Suspension Bridges

A suspension bridge, by definition is a bridge where cables ( ropes or chains) are strung across the river (or whatever the obstacle happens to be) and the deck is suspended from these cables. Many aspects of physics such as: tension, shear (hopefully not), compression, torsion, and resonance play very important roles in the success or failure of a suspension bridge.

Tension is the magnitude of the pulling force exerted by a string, cable, chain, or similar object on another object. For example, this happens on a suspension bridge when the main cables support the bridge from shearing. The main cables are what keep the bridge from falling, they are joined to the ground by bars of steel, titanium, and many other types of strong bars. As you can see, by definition, the suspension bridge must be lofted over the object or body they need to clear and held sturdy by cables. If you take away or downsize/change the material used on the cables, then there is nothing else supporting the bridge. Tension is measured in newtons (pounds-force) and the tension is always parallel to the object it supports. So if the cars that go on your suspension bridge total up to weigh more than the weight or strength of your cables and base, then the cars will capitalize and over weigh the bridge, bringing it down. This is where material and strength of the cables come into play.

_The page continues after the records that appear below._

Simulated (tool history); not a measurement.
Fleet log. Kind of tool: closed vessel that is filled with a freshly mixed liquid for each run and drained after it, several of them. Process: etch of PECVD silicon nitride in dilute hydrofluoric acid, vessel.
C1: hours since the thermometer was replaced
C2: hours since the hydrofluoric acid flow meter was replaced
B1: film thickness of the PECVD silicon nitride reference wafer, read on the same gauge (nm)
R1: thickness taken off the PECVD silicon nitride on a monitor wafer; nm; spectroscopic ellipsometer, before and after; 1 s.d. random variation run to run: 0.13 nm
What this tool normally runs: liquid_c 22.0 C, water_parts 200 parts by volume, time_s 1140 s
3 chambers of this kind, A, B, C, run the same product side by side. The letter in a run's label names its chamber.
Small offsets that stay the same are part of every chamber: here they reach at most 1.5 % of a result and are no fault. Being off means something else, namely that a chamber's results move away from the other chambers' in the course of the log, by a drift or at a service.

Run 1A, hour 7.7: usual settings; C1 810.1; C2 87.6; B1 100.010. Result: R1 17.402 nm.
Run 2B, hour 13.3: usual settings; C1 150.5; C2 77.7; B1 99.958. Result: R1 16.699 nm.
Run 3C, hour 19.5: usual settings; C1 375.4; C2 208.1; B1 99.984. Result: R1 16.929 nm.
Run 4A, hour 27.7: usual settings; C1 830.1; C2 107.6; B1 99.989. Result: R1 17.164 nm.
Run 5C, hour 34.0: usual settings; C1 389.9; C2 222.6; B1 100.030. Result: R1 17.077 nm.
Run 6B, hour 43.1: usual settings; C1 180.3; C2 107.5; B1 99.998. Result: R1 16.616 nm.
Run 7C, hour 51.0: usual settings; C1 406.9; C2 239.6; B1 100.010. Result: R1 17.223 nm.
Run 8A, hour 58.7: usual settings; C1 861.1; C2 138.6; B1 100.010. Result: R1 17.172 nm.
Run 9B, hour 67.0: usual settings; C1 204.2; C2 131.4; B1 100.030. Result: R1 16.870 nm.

The next aspect of a suspension bridge is torsion. Since suspension bridges are supported by cables and are suspended above the ground, high winds are a very huge factor in much larger bridges. High winds apply torsion to many bridges. Torsion is the rotational or twisting force, which has been effectively eliminated in all but the largest suspension bridges. So, wind produces torsion which nearly twists or “rocks” some bridges. This plays a big part in larger suspension bridges that cover huge landscapes, rather than shorter ones. I did not see any torsion in my project I did, but I did witness something similar. When I was building my bridge, one of the cables got cut loose when the car was riding by on the bridge. This was caused by the torsion of an unequal force being placed on my bridge. I later realized that these strings were two different types. One was thick and one was thin. This helped me realize the torsion that occurred on my suspension bridge when the string snapped and twisted, as well as the center of the cardboard. In reality, all suspension bridges have deck-stiffening trusses. These trusses, as you may guess, reduce the aerodynamic reaction of wind on a suspension bridge which creates torsion. Though these trusses reduce the torsion, these alone don’t have a tremendous effect on the torsion that is applied to suspension bridges of incredible length. Many suspension bridge models are tested in wind tunnels to make sure they can withstand the wind tension on it. Aerodynamic truss structures, diagonal suspender cables, and an exaggerated ratio between the depth of the stiffening truss are some of the main ways that civil engineers design their suspension bridges to reduce the effects of torsion.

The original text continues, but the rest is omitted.